It is expected that Antetokounmpo will keep his options open depending on how the Bucks start the season, according to league sources. From the outset of the season, the pressure is apparent throughout the organization like never before. It’s seen as a make-or-break season in Milwaukee. Stakeholders within the organization understand that the first quarter of the campaign will hold significant weight for the future direction. Antetokounmpo will also have a grip on teams across the league this season because franchises will want to ensure they are positioned well in the seismic event of his trade.

For Antetokounmpo, the moment of peak leverage will come next summer when he has just one guaranteed season remaining on his contract. On Oct. 1, 2026, he will be eligible for a four-year, $275 million maximum extension through the 2030-31 season, and he’d be able to sign the same deal with another team six months after a trade if he is moved. That will increase his ability to position where he wants to be dealt if he chooses to seek a trade because any team willing to give the steep price necessary to acquire him would want to know whether he is committed for the long term.

For now, the Bucks’ organization believes in its ability to contend in the East with Antetokounmpo on its side and season-altering injuries to Indiana’s Tyrese Haliburton and Boston’s Jayson Tatum opening up the top of the conference. Antetokounmpo is coming off his second consecutive season averaging 30 points, 10 rebounds, 5 assists and 60% shooting; no other player has done that even once in NBA history. Now, with Lillard gone, the offensive burden on Antetokounmpo entering the season will only increase.

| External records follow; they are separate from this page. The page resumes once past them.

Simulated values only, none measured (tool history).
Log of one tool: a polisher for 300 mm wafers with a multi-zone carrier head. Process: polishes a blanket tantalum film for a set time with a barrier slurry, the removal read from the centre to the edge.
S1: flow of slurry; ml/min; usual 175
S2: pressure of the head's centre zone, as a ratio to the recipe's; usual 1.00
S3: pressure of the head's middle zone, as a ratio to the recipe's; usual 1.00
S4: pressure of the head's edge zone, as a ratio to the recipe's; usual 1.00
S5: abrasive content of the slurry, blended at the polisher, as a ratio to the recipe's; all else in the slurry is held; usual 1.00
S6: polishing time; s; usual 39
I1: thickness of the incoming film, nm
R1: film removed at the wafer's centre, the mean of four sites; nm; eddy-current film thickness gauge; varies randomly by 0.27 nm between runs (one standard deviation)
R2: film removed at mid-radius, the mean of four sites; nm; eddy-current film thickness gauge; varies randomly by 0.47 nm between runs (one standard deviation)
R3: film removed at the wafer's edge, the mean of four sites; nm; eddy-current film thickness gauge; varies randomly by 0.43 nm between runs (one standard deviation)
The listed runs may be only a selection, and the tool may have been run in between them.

His ability to be superhuman every night gives the Bucks belief that this team can challenge anyone in the East. Milwaukee has not dipped into the luxury tax for this season, but waiving Lillard to bring in Turner puts an additional $22.5 million on its books for each of the next five seasons.

The team’s play will determine whether Antetokounmpo becomes a viable trade target in-season and whether he tests his best external options, once again, during the heat of competition. The whole league continues to watch because what looms is one simple question: Will the window for Antetokounmpo reopen before next summer?